For the first three years of its existence, the Rider University Idea/Business Concept Competition was a local affair, an opportunity for New Jersey high schoolers to showcase their entrepreneurial aspirations for the prize of a few thousand dollars, a plaque, and a trophy for their school.
For its fourth go-round, however, Rider’s Center for Entrepreneurial Studies decided to up the ante.
The school approached entrepreneur Norm Brodsky, a famous Rider alum, who started eight businesses and authored two books on entrepreneurship. The plan was to convince Brodsky to back the competition with funds to offer a heftier prize for its winner: a $10,000 renewable scholarship to attend Rider University.
“No”, was Brodsky’s direct reply. Then after what seemed like an interminable pause, he said, “That’s not enough.”
“He insisted it be a full scholarship for all four years because he wants the name of Rider to get out into the world,” said Dr. Lee Zane, an entrepreneur and professor at the school.
With a more enticing prize, hopefully the word would spread to potential entrants and, even better, future students.
As a result, the competition was named for Norm Brodsky and it grew quickly. This year’s competition had well over 200 entries from 50 high schools, with applications coming in from New Jersey, Pennsylvania, New York, Virginia, Connecticut, and as far away as California and Canada. The number of applications more than doubled last year’s total, while the number of schools quadrupled last year’s count.

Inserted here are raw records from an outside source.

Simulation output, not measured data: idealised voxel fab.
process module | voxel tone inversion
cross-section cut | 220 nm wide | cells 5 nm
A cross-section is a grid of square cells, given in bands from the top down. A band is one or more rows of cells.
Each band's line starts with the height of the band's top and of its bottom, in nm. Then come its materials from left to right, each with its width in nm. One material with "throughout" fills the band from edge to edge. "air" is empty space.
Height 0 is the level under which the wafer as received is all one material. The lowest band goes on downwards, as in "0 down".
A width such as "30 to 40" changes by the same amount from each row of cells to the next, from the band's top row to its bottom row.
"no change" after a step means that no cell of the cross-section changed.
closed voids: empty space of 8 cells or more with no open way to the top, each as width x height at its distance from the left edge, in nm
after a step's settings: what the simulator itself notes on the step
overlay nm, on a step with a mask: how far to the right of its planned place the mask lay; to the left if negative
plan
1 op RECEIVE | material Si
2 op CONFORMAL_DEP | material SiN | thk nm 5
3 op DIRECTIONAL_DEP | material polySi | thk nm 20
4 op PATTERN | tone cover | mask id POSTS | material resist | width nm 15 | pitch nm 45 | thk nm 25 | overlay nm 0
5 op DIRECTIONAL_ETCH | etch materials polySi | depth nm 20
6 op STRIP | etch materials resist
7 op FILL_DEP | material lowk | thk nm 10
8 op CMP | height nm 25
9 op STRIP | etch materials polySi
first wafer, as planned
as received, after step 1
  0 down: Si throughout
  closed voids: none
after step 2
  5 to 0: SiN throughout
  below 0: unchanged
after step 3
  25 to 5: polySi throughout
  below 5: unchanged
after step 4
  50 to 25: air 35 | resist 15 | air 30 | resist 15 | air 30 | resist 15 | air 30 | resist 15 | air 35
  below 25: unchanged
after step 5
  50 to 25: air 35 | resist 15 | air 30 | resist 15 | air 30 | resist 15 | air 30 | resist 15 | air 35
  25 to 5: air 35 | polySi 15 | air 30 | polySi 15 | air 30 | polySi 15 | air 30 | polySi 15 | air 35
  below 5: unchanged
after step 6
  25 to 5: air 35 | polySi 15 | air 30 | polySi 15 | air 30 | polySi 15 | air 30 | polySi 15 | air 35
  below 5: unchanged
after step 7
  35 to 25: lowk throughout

The premise required students to present a holistic businesses concept. Not only did that entail coming up with a service or product, but also explaining exactly who it is for, what the potential value would be, and how best to deliver it to the customer.
“The students have to think about what problem they’re actually solving and who they’re solving it for,” Zane said.
The competition was coordinated by Dr. Zane as an event hosted by the Center for Entrepreneurial Studies and its director, Dr. Ron Cook, who is also the Associate Dean of the Business School. The competition was open to any high school sophomore, junior or senior. The sophomores and juniors competed for $750, a plaque, a trophy, and an automatic ticket to the finale when they become a senior, while seniors competed for the full 4 year scholarship along with a plaque and trophy.
For the first round, students were required to write a 400-word submission that explained the details of their idea: how it would make money, who would buy it, distribution, etc.
From these entrants, ten were chosen: five from the sophomore/junior group, and five from the senior group. For the second round, finalists had to present their concept in front of a panel of business experts, whom then asked questions to make sure students understood all aspects of their business idea. “In addition to knowing the product or service, the ability to present with poise and answer questions became very important as well,” Zane said.
The winner of the senior group, and the full scholarship, was Aniruddha Srinivasan from Metuchen High School, who presented a tourism app called Omamori. Srinivasan’s family was in attendance for the finals, and there were smiles by all at the announcement of his name.
For Rider, however, their hopes for the competition last far beyond the crowning of the winner. They plan to use the contest to recruit bright, entrepreneurially-minded students from across the country, as well as spread Rider’s reputation for having an experiential focused academic program. The competition dovetails with their summer entrepreneurship boot camp for high school students, the program’s venture fund, and small business consulting course that has won national recognition.
In addition to the full scholarship, each finalist received a $250 discount to attend the summer camp and all seniors received a special partial scholarship if they choose to attend Rider.
For those attending the boot camp, they will take classes, develop a business concept, practice prototyping, research the concept, and finally, present it at the end. As they experience life on campus, the school hopes they can turn boot-campers and competitors into future students and for some…future entrepreneurs.